Friday, 19 December 2008
MUC update successful
The MUC service for muc1.virtual-presence.org has been updated successfully and works fine.
MUC update
We're updating the muc1.virtual-presence.org service... while that most of the virtual world is offline for a few seconds.
Thursday, 18 December 2008
Points migration finished
The points migration has been finished but the Toplins page will stay offline for a few days.
Tuesday, 16 December 2008
MUC server issue
The muc1.virtual-presence.org server has a connection issue, so most of the virtual world is offline.
We're working on it.
We're working on it.
Wednesday, 10 December 2008
Points migration
At the moment we transfer the points to another code base so users may notice a difference between the points while the migration is running.
Tuesday, 9 December 2008
Load balancer problems
Our load balancers have a problem with too many connections. Our website is not available at the moment, so several services are unavailable too, like login, wousle, contact list etc.
We're working on it.
Update: All services are unavailable...
2nd Update: All services are back online but there's still work to do with the load balancers.
We're working on it.
Update: All services are unavailable...
2nd Update: All services are back online but there's still work to do with the load balancers.

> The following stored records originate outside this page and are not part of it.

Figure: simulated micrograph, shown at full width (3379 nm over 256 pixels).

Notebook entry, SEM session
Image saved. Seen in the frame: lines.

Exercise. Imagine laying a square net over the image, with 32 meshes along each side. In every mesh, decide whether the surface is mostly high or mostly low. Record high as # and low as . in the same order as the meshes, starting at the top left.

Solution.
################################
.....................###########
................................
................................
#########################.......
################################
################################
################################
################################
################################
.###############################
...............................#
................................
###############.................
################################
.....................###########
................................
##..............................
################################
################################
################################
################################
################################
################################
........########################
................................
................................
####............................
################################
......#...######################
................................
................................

Thursday, 27 November 2008
Contactlist online
Today, we've reactivated the contact list. For new contacts the new infrastructure is already running.
At the moment, we're migrating the old contacts to the new infrastructure. This will take some hours.
At the moment, we're migrating the old contacts to the new infrastructure. This will take some hours.
Wednesday, 26 November 2008
XMPP Failure
One of our XMPP services failed and needed to be restarted. A part of the virtual world was unavailable for about 4 minutes.
Wednesday, 19 November 2008
Moving Users Between Clusters
We're moving some users between the clusters again to balance the load between them. Users will detect a normal short reconnect when they have moved.
Thursday, 13 November 2008
Moving Users Between Clusters
Currently we're moving some users between the XMPP clusters to balance the load between them. Users will detect a normal short reconnect when they have moved.
Wednesday, 12 November 2008
Chat Server Lag
A room server has very high lag. We are investigating.
Update: only the connection between XMPP cluster 1 and one chat server lags.
Update: during the investigation the room server crashed due to strange memory conditions. After the restart everything is back to normal.
Update: only the connection between XMPP cluster 1 and one chat server lags.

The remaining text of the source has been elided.